© The Author(s), under exclusive license to APress Media, LLC, part of Springer Nature 2022
C. MilanesiBeginning Rusthttps://doi.org/10.1007/978-1-4842-7208-4_10

10. Defining Generic Functions and Types

Carlo Milanesi1  
(1)
Bergamo, Italy
 
In this chapter, you will learn:
  • How to write a single function definition, whose invocations can efficiently handle different data types

  • How to use type inference to avoid the need to specify the types used by generic functions

  • How to write a single struct, tuple-struct, or enum type, whose instances can efficiently contain different data types

  • How to use two important standard generic enums, Option and Result, to represent optional data or fallible functions results

  • How some standard functions ease the handling of Option and Result

Need of Generic Functions

Rust performs a strict data type check, so when you define a function that uses an argument of a certain type, say fn square_root(x: f32) -> f32, the code that invokes such a function must pass to it an expression of exactly that type, like in square_root(45.2f32), or it must perform explicit conversions every time that function is used, like in square_root(45.2f64 as f32). You cannot pass a different type, like in square_root(45.2f64).

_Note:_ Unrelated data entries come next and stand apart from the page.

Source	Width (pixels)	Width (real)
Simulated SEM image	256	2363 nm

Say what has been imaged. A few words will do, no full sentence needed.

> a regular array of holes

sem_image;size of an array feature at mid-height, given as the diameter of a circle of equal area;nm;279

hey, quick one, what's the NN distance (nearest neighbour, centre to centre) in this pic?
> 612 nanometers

This is inconvenient for those who write the code that invokes the function, but also for whoever writes the function itself. As Rust has many different numeric types, when you write a function, you must cope with the problem of which type to choose. For example, if you decide to specify that an argument of your function must be of i16 type, but then in a program you must call this function many times, and in most such calls you want to pass an expression of i32 type, you must perform many type conversions. Such type conversions are verbose, and they may incur a performance overhead.

In addition, consider this code:
// Library code
fn f(ch: char, num1: i16, num2: i16) -> i16 {
    if ch == 'a' { num1 }
    else { num2 }
}
// Application code
print!("{}", f('a', 37, 41));

It will print: 37.

The first part of the code is a definition of a function, designed to be invoked in several places, so this section is nicknamed library code.

The second part is an invocation of that function, so this section is nicknamed application code.

In the application code, if you replace 37 with 37.2, and 41 with 41., you would get a compilation error; moreover, if you add as i16 after each number, obtaining the statement
print!("{}", f('a', 37.2 as i16, 41. as i16));

the program would still print 37 instead of the desired 37.2.

If you decide to change the f function, that is, the library code, replacing i16 with f32 or with f64, the program will work correctly in all the preceding cases, but will force all the callers to use floating-point numbers.

As far as we have seen, the only way for the library writer to satisfy all the application developers using that library code is to write several functions, one for each supported type. As Rust has many primitive data types, and other types may be defined by libraries and by application code, many similar functions should be written.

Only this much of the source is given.